MANILA – The consolidated petitions calling for junking the recent martial law declaration of President Rodrigo Duterte covering the whole of Mindanao were deemed Monday as having been submitted for resolution.
The May 23 martial law declaration was triggered by the violent standoff in Marawi City sparked by the resistance put up by followers of the terrorist Maute Group to an attempt by government forces to serve a warrant of arrest on Abu Sayyaf sub-leader Isnilon Hapilon, who had ostensibly gone to the Islamic City of Marawi to join forces there with Maute in trying to stake a “wilayat” or so-called province of the Middle East terrorist Islamic State of Iraq and Syria (ISIS) in Mindanao and, by inference, Southeast Asia.
On Monday (June 19), the Office of the Solicitor General, the government’s highest lawyer, and the rest of the petitioners, including Albay Representative Edcel Lagman, submitted their respective referendums.
In his memorandum, Solicitor General Jose Calida argued that the declaration of martial law was needed and justified. The petitioners stressed the point that what happened in Marawi did not constitute rebellion but was
The OSG noted that the opposing petitioners failed to prove there was abuse of authority by the President in exercising his martial law powers, or even substantiate their contention that there was no factual basis for doing so.
‘No need for ML, troops can stay in Marawi’
In the memorandum submitted to the Supreme Court, Lagman said confronting and defeating the Maute group does not need the imposition of martial law where there is no actual “invasion or rebellion” when the public safety requires such imposition or suspension and when there is no sufficient factual basis for the same.”
“Moreover, the regime of martial law can drastically result in abuses, atrocities, repression and curtailment of human rights and civil liberties as was the experience during the martial law regime of President Marcos,” he added.
Lagman, together with Reps. Gary Alejano, Tom Villarin, Teddy Baguilat, Emmanuel Billones and Edgar Erice have filed a petition asking the Supreme Court to revoke the martial law declaration.
Magdalo partylist Representative Alejano on Monday described as “a bluff” President Rodrigo Duterte’s statement that he would pull out the military from Marawi City if the Supreme Court ruled against his martial law declaration.

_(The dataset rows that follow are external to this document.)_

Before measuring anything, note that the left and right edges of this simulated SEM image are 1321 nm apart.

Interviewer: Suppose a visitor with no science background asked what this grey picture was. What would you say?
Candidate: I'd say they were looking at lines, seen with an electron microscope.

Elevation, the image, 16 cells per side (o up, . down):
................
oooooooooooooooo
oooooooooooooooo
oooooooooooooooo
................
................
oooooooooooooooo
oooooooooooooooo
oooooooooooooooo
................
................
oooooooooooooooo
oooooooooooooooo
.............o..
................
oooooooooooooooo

Several lawmakers also said that with or without the SC ruling, martial law should be lifted because of the impact of the fighting on the people.
“The President is just bluffing. Military operations can continue, which is the case in the past, even without martial law,” Alejano said.
“This is disinformation trying to deceive the people because the calling out powers of the president would not be affected by the adverse ruling of the SC,” he added.
He said Duterte’s constant mention that he would resort to martial anew if needed was a way of conditioning the mind of the people.”This is dangerous,” Alejano said.
Ifugao Rep. Teddy Baguilat said the deployment of the military to fight insurgency and terrorism are regular functions of the military.
“We should not equate martial law declaration with mobilization of troops or make it a precondition to strong counter-terrorism actions,” he said.
Baguilat also said that the troops should remain in Marawi City, even if martial law was lifted, until the city is cleared of the Maute forces and the threat is contained.
Akbayan partylist Villarin, Anakpawis Rep. Ariel Casilao and Lagman stood firm that there was no need for martial law to contain the Maute group.
“The existing security mechanisms of the state are enough to quell the remaining threat of Maute and other terror groups,” Casilao said.
‘Let Duterte do his job protecting people’
In a related development, the OSG asked the Supreme Court to allow President Duterte “to perform his constitutional mandate of protecting the people.”
SG Calida underscored: “The Constitution declares in no uncertain terms that the prime duty of the government is to protect the people … In faithful compliance with this duty, President Duterte saw it fit to exercise his constitutional power to declare martial law.”
Calida argued that, while it is easy to brush aside the armed attacks in Marawi City and elsewhere in Mindanao as common crimes bereft of any political motive or color, “these attacks are atypical of previous terrorist activities in Mindanao.”
According to Calida, the magnitude and scope of the rebellion, and how it has endangered public safety in the entire Mindanao region, validates the need for the proclamation of martial law and the suspension of the privilege of the writ of habeas corpus.
“As the survival of the State hangs in the balance, I implore the Honorable Supreme Court to sustain the constitutionality of Proclamation No. 216, and allow the President to perform his constitutional mandate of protecting the people.”